Game engines only moderately benefit from multithreading. The main reason being that all of the work still has to be accomplished by the next frame otherwise the framerate drops, and there is only so much work that can be done in parallel (running at 60 fps means doing all of that work in 16 ms or less). Most game engines will be written in C or C++ and then there is a JNI layer that calls through to the native code layer. In fact, the Android SDK has tutorials on how to use the native development kit (NDK) to write an app without ever really having to go through the Java layer. There's a secondary benefit in that much of the logic can sometimes be reused cross platform (cf. Unity).
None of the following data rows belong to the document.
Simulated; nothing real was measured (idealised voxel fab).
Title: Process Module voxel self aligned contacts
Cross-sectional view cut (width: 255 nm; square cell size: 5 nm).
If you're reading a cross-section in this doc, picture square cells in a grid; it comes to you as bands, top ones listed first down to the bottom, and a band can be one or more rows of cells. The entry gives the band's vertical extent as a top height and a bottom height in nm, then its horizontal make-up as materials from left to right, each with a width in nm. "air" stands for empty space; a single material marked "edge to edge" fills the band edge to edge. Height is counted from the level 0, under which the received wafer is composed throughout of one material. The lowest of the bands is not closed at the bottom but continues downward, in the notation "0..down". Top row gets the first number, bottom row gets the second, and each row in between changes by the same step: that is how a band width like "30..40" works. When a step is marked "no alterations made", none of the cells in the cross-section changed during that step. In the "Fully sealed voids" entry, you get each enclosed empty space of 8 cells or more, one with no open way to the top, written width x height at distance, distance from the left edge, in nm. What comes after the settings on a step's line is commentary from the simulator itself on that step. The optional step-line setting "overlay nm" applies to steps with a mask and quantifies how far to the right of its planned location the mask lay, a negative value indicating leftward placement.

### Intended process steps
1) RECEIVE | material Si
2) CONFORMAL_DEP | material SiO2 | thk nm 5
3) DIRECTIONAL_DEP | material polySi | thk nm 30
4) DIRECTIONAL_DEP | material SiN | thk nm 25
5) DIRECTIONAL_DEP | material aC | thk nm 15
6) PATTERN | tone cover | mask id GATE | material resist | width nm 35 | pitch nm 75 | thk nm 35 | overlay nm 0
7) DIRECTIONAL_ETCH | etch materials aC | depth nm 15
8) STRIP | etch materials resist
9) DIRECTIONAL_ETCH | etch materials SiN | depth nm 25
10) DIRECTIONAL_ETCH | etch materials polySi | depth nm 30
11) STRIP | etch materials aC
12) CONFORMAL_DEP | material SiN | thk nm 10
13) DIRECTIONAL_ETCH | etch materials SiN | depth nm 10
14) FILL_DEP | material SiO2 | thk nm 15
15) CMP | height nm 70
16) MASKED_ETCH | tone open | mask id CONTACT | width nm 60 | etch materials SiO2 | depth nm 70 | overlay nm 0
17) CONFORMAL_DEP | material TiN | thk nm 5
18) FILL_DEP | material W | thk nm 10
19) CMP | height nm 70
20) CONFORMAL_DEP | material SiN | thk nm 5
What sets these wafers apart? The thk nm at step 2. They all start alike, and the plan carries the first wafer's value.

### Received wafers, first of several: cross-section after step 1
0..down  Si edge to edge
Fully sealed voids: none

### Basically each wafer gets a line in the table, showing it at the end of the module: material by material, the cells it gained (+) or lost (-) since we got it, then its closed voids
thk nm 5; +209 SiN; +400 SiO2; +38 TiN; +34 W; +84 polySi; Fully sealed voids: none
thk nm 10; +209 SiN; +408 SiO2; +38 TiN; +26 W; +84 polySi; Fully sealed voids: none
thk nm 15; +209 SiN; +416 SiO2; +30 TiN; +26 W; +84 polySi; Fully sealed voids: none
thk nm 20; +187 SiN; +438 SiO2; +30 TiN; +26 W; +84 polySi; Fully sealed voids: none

The second major thing that game engines try to avoid is creating garbage that has to be collected. The spikes that you're observing are due to the virtual machine running the code needing to pause to clean up the results of intermediate computations. My guess is that on your device it takes about 30-40 seconds for the main memory available for the app to be exhausted and then the garbage collector (GC) runs. This frees up some memory enough until a few seconds later at which point the freed memory has been exhausted again and the GC runs. Rinse and repeat. The likely culprit for this is in the ChangeFrame function where you are toggling between two different images every other frame. App Inventor does not cache images, so the causes the image to be read from the assets every time, scaled, etc. and then drawn. The previous image will hang around in memory until the GC runs to clean it up, resulting in the spikes while the world is paused for the GC operation. Some devices use parallel GC so that this is not needed but the actual functionality will depend on the Android version, etc.
One optimization you could do, although it is a bit of work,* would be to double the number of image sprites. This probably sounds counterintuitive, but the way it would work is that you would have 2 image sprites per entity, one with the rock_anim1.png image and the other with rock_anim2.png. Then, rather than swapping the images in/out you toggle the visibility of the two image sprites. This way, the amount of memory stays fairly constant once all of the image sprites have been initialized and won't require triggering the GC as frequently.
We use a similar technique in the PICaboo tutorial when swapping images of the crying/happy babies. By having the images already preloaded in memory it is much faster to change the visibility of the images between frames rather than reload the images on every frame.
* Technically all optimizations are work so it might go without saying...